Will can focus his minds vision in such a way that it makes windows to different times, through which people and things can pass.  And so Will, Jamie, and their cousin Nan become embroiled in wild and often violent adventures from the ancient past to the middle ages.  "Time hearing" is another gift that their family has, that softens the language barrier.  Not all the time travel is them going back to the past; one adventure involves a Pictish warrior girl coming back to our time, and almost braining a reenactor critical of her authenticity.

The first adventure takes the kids back to the middle ages, where little brother Jamie gets mistaken for the lord's nephew, and taken to life with him.   Will hasn't acquired the skill to fine tune his time windows yet, and so the window he opens to find him takes him to a year later in the past, when Jamie has grown to be at home in the castle, and barely remembers his real life, and has no desire to go home.  I've always been very moved by this emotional complication for time traveling children, and this was no exception.
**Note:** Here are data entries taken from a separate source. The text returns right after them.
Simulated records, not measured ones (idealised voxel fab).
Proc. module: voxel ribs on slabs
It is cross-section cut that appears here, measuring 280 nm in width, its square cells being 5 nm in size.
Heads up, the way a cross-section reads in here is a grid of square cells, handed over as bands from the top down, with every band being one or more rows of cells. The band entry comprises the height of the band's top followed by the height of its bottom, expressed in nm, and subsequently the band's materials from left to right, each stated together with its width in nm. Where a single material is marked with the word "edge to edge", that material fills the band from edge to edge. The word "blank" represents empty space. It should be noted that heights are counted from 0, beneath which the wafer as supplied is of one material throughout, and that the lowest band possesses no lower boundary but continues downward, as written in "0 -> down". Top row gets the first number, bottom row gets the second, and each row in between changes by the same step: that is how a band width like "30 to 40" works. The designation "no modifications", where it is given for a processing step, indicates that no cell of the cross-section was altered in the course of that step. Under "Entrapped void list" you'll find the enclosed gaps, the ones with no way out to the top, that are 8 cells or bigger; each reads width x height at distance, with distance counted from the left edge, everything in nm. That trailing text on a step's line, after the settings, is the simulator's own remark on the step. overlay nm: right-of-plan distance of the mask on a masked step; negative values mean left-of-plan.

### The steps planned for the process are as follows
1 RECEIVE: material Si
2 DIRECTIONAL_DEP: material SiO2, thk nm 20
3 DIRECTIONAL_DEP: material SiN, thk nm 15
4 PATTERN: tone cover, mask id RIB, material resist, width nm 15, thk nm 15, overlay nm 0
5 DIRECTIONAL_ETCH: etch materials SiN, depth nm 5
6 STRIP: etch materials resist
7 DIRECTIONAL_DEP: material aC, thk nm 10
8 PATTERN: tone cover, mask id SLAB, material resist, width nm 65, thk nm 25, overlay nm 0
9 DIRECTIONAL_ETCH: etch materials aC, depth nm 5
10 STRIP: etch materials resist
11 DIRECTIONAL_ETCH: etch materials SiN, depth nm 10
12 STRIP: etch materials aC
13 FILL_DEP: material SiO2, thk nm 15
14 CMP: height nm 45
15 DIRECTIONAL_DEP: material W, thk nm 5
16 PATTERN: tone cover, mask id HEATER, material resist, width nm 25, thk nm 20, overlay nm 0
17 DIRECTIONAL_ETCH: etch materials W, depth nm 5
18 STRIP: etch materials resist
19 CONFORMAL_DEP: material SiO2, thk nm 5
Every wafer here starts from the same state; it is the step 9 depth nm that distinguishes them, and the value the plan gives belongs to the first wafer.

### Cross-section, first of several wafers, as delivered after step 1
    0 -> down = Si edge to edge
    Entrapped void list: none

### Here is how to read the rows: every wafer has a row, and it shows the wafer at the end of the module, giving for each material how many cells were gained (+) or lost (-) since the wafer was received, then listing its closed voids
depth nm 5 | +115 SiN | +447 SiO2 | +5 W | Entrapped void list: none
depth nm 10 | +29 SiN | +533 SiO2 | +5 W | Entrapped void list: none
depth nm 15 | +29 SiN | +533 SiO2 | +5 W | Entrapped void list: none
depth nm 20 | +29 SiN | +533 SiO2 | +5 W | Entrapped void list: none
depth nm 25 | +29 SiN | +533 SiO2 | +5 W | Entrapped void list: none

Will is a great protagonist, realistically sick with worry over his mother and his loss of his little to brother to the past, and then burdened with other responsibilities to the past and the present, but facing those burdens bravely, because there's no other choice.  The rich tapestry of the Scottish landscape and its inhabitants is engrossing, and though there's no time to spare to fully characterize many of the people met in the past, there's enough to them to make it believable that they have lives of their own.

As Will grows more and more tired from his journeys into the past, full of violence that he can't stop, he takes comfort from the one actual place of peace along the timeline--visits with an old monk.  His conversations with the monk lead him to take comfort in the belief that each person can contribute to the light shining against the darkness of the world, and though this philosophy isn't very subtly delivered to the reader, it's a darn good one nonetheless.

Sometimes I wish I could give books to my child self, and indeed that self would have enjoyed this one lots.  But what I'd actually like, in this case, would be to have had a chance to give me in the present the chance to read as if I were my child self  during the summer I was ten (no job, food supplied on demand, no kids to make demands, etc.; in short, no pressures to do anything but enjoy the reading).*   Despite not being in that happy prelapsarian state of grace, I enjoyed it and was moved by it.  I imagine that surely there are young romantic (in the pure sense of the word) history-loving readers like I was still out there, and if indeed there are, I hope they find this book!

My one reservation is that there is rather a lot of adventure packed into one book, making the book rather long; if given the choice, I'd have split it into two or three volumes.

I'm happy to see Kirkus liked it too; here's their starred review.

disclaimer: review copy received from the publisher

*thinking back, however, the summer I was ten was the summer my little sister kept begging me to play monopoly over and over with her, which was annoying when I was trying to read and which just goes to show that uninterrupted sybaritic reading perfection can't actually be found in this imperfect world.